Investing.com - U.S. natural gas futures were higher on Thursday, after data showed that natural gas supplies in storage in the U.S. fell more than expected last week.
Natural gas for March delivery on the New York Mercantile Exchange rose 3.3 cents, or around 1.3%, to $2.625 per million British thermal units by 10:35AM ET (15:35GMT).
The more actively-traded April contract jumped 5.4 cents, or 2%, to $2.756 from $2.724 prior to the release of the supply data.
The U.S. Energy Information Administration said in its weekly report that natural gas storage in the U.S. declined by 89 billion cubic feet in the week ended February 17, above market expectations for a drop of 85 billion cubic feet.
That compared with a withdrawal of 114 billion cubic feet in the preceding week, 117 billion a year earlier and a five-year average drop of 158 billion cubic feet.
Total natural gas in storage currently stands at 2.356 trillion cubic feet, according to the U.S. Energy Information Administration, 2.5% lower than levels at this time a year ago and 6.6% above the five-year average for this time of year.
Prices of the heating fuel are down a whopping 28% so far this year as forecasts for warm winter weather weighed on heating demand expectations.

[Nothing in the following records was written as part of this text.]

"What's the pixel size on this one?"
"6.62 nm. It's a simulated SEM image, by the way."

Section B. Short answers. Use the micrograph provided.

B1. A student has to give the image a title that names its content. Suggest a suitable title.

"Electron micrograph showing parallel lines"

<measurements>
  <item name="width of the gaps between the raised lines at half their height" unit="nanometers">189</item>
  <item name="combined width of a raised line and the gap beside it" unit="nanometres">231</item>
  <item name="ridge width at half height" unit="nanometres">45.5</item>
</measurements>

Futures touched the lowest level in around six months earlier this week as forecasts called for mostly warmer-than-normal weather in key regions across the U.S. for the rest of the winter.
Based on data from the National Oceanographic and Atmospheric Administration, this year’s extremely warm winter has pushed heating demand for natural gas to nearly 20% below average.
About half of U.S. homes use natural gas for heating.